I agree that clean energy and the environment are important.
Coal is really abundant and cheap (meaning cheap electricity), hence the popularity. With the discovery of the Thar coalfield, Pakistan's energy would have energy security for centuries and more coal fields are likely to be discovered. Honestly if Pakistan can properly harness its coal reserves, it can become a magnet for manufacturing, the implications cannot be understated. It can also be a net exporter of energy for the region. Exploit resources for a few decades and Pakistan would be able to quickly industrialise.

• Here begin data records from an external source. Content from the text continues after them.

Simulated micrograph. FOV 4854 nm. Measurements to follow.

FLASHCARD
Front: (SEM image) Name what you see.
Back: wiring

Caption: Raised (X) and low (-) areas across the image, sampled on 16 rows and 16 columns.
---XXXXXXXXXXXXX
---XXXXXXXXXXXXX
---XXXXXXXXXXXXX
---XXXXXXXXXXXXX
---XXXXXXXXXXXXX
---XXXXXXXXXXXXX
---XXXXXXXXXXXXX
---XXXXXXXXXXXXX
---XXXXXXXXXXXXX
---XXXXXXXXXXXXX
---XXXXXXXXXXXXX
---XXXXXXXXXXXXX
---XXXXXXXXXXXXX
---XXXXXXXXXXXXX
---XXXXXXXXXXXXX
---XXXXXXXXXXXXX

https://en.wikipedia.org/wiki/Thar_coalfield
The problem with many renewable sources is its inability to adjust to demand and it isn't suitable for meeting base load either. It is usually a component of the pie, not the whole thing. Even if there is perfectly stable wind, demand is not stable as it follows a sine wave. This means there would be immense waste of capacity. This means higher energy prices and less competitive industries. For some higher end industries like semi conductor manufacturing you cannot have electricity disruptions (not even a millisecond) at all or the losses would be millions. Even generators would be too slow to kick in. One solution is to use batteries and other forms of energy storage but we are not at a point where that can be cost effective and the technology is not mature. In reality energy generation from wind is unstable, even without factoring in costs. Wind is free but tapping into it is not, the turbines are expensive and require repairs/maintenance personnel and materials, after decades the machine degrades and requires replacement, along with financing costs, these are costs that are spread over its lifetime. There is no free energy if you need to build a machine to access it, there are costs associated with building, maintaining and replacing it.
Fossil fuel power plants are useful because they can very quickly adjust to demand changes and with little input waste and produce a stable stream of energy. The newer plants are quite clean and efficient, while the problem for many developing countries is the lack of controls on smaller (maybe illegal) coal plants that send its exhaust directly into the atmosphere.
Most nations employ a diversified portfolio of energy sources, coal and other fossil fuels tends to take the lion share. A nation can also take a path like France and pursue a focus on nuclear and they have about 75% of electricity coming from nuclear.